2000s – The Trump Real Estate Cash Surge: Starting in the early 2000s, Trump's properties began to attract a disproportionate number of Russian buyers. Financial disclosures and investigative reports indicate that a significant number of Trump-branded condos—particularly in Florida—were purchased by Russian nationals, often using shell companies that obscured the true sources of funds. In 2008, Donald Trump Jr. himself admitted: "Russians make up a pretty disproportionate cross-section of a lot of our assets... We see a lot of money pouring in from Russia.”
Deutsche Bank & the $300M Mystery: One of the only major Western financial institutions still willing to lend to Trump was Deutsche Bank, which became his primary lender for over $300 million in loans. Notably, Deutsche Bank has been investigated for laundering billions of dollars of Russian money, raising questions about whether Russian-linked funds played a role in keeping Trump’s empire afloat. (MS Comment: For more on this, please read The Morning Truth article on this that just came out as a “collab” with this post. )
A Pattern of Russian Leverage?
Taken together, these transactions paint a clear picture:
Trump’s businesses were financially reliant on Russian-linked capital at key moments in his career.
These financial entanglements overlap with known Russian intelligence and organized crime networks.
Many of Trump’s key business associates—Sater, Arif, and others—had direct ties to Russian state actors.
So, the question is: Was this just business, or was it part of a larger intelligence strategy?
Again — we return to the three Scenarios — Scenario A (organic business), Scenario B — (KGB/FSB orchestrated without Trump understanding), or Scenario C — (KGB/FSB orchestrated as part of a formalized relationship with Trump.).

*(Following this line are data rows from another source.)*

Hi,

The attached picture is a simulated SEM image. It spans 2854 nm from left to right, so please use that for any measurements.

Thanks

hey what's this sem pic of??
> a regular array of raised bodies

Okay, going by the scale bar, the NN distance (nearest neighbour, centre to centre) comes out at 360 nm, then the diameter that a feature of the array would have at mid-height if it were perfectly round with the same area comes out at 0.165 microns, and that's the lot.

To reach even a provisional conclusion about which Scenario is most likely, it’s important to have an awareness of how Russian intelligence thinks, and operates:
Trump and the “Active Measures” Playbook
Russian intelligence operations frequently follow a methodology known as “active measures” (активные мероприятия)—a blend of espionage, disinformation, and influence operations aimed at shaping political and economic outcomes. The financial pattern we see in Trump’s history aligns with classic “cultivation” tactics used by the KGB and its successors:
Step 1: Identify a Target (Trump is already on the radar via StB files in the late ‘70s).
Step 2: Build Contact & Develop a Relationship (1987 Moscow trip, interactions with KGB-linked operatives).
Step 3: Leverage Financial Dependence (Trump’s 1990s financial struggles, influx of Russian-linked cash).
Step 4: Exploit & Maintain Influence (Ongoing connections through Russian-linked deals, including Deutsche Bank financing).
As the foregoing suggests, the KGB/FSB would see benefit by following these four steps in a way that wouldn’t necessarily involve “recruiting” Trump formally. Remember that the goal is to gain benefit from the relationship, without risking more than necessary. In the case of Trump, a key question the KGB would have asked is — what is the risk/gain analysis for a) a looser, less structured involvement, versus b) a full recruitment attempt and, if successful, a more controlled ‘agent’ relationship.
This is where we need to try and climb inside the mindset of the KGB as they, at various stages, looked at the potential “risk vs gain.”
Would the KGB Think a Formal Recruitment Was Necessary?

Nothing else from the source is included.